Earlier this year, BASF had to delay the opening of a battery materials plant in Finland when a court agreed with environmental groups that the company didn’t have a good plan to deal with its wastewater. 

As battery factories spring up around the world, the specter of wastewater threatens to stall their construction. One startup, though, says the solution isn’t to dispose of it, but recycle it.

Wastewater from these plants emerges laden with sodium sulfate, a byproduct of sulfuric acid and caustic soda, two chemicals used in battery manufacturing, copper refining and other industries. 

“We can totally create a circular economy around these reagent chemicals,” Bilen Akuzum, co-founder and CTO of Aepnus Technology, told TechCrunch.

Akuzum and co-founder Lukas Hackl didn’t set out to create a small circular economy, instead stumbling upon it when touring lithium mining operations in California and Nevada. The pair of chemists, who have been friends since they met in their dorm’s cafeteria, were researching possible startup ideas. 
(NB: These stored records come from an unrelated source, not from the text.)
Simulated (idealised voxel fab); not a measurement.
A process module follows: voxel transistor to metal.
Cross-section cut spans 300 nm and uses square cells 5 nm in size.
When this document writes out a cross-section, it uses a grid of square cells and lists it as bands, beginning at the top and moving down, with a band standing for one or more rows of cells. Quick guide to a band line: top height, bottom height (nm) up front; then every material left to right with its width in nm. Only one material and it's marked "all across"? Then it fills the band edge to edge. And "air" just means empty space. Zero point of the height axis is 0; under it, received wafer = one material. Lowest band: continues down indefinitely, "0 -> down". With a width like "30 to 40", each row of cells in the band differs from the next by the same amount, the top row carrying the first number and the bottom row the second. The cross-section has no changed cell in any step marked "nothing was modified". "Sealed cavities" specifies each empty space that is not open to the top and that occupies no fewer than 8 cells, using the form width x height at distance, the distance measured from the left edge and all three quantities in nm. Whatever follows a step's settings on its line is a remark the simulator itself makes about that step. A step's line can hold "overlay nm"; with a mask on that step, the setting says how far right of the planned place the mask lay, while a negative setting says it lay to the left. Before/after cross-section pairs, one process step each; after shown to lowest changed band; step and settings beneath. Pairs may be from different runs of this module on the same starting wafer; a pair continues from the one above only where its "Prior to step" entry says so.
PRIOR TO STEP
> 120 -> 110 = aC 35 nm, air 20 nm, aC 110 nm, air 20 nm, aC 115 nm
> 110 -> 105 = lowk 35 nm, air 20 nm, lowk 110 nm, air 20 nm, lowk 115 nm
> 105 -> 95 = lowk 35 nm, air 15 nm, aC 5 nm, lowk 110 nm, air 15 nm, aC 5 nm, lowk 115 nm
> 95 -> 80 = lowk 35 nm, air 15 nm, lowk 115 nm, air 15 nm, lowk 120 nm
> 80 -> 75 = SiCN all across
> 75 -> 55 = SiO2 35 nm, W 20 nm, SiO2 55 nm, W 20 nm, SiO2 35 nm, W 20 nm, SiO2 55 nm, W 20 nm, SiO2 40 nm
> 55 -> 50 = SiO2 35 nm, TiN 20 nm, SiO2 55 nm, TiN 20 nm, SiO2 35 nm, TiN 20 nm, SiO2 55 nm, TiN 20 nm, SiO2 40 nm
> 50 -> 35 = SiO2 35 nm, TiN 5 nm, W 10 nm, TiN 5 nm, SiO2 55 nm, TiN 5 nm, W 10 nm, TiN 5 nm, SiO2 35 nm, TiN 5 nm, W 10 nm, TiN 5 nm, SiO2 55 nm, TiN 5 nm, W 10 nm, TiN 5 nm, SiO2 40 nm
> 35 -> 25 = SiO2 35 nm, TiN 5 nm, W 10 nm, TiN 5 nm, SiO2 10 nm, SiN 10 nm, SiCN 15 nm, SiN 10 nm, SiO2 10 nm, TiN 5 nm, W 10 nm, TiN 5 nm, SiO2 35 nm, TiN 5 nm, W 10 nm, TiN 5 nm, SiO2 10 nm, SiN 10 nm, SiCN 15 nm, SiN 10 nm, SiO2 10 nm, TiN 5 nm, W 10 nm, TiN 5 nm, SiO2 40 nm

“We were thinking about lithium extraction or something in the minerals space,” Akuzum said. “Every time we spoke to somebody from the industry, they were like, ‘Well, there are actually solutions for lithium extraction. But we have this waste product that’s coming out of our operations, and we really don’t know what to do with it.’”

After returning from the trip, Akuzum and Hackl turned the idea over in their heads, eventually deciding to refine an existing technology to turn that waste into raw materials that the facilities could use in their operations.

The two founded Aepnus to modernize the century-old chloralkali process, which splits salts like sodium sulfate back into the acids and bases that created them. 

The company uses electrolyzers to zap the salts, coaxing them into splitting. Other companies do the same thing, but they might use pricey metals to help speed the reactions. “We don’t use any expensive catalysts in our electrolyzers,” Akuzum said.

Aepnus is currently shipping half-scale models of its equipment to customers, who can test the devices on their own wastewater streams. Each site’s wastewater is likely to contain different contaminants, some of which need to be filtered beforehand. Once they’re out, the electrolyzers can work on removing the sodium sulfate.

For customers, fully recycling sodium sulfate waste should reduce disposal and material costs. And for those with remote sites, like miners, they’re also saving on transportation. “Rather than mining operations purchasing these chemicals and getting them trucked in from very long distances, we can regenerate those chemicals onsite from the waste,” Akuzum said.

The startup has over 15 customers at various stages ranging from feasibility studies to testing the pilot-scale equipment. Aepnus recently raised an $8 million seed round to ship more pilot-scale electrolyzers and develop the commercial-scale version. The round was led by Clean Energy Ventures with participation from Gravity Climate Fund, Impact Science Ventures, Lowercarbon Capital, Muus Climate Partners and Voyager Ventures.

If Aepnus can commercially produce its electrolyzers, it would mark a milestone for the U.S. “There’s only a handful of companies in the entire world that have the expertise of building these types of electrolyzers,” Akuzum said. “Unfortunately, there’s not a single company in the United States that has that know how.”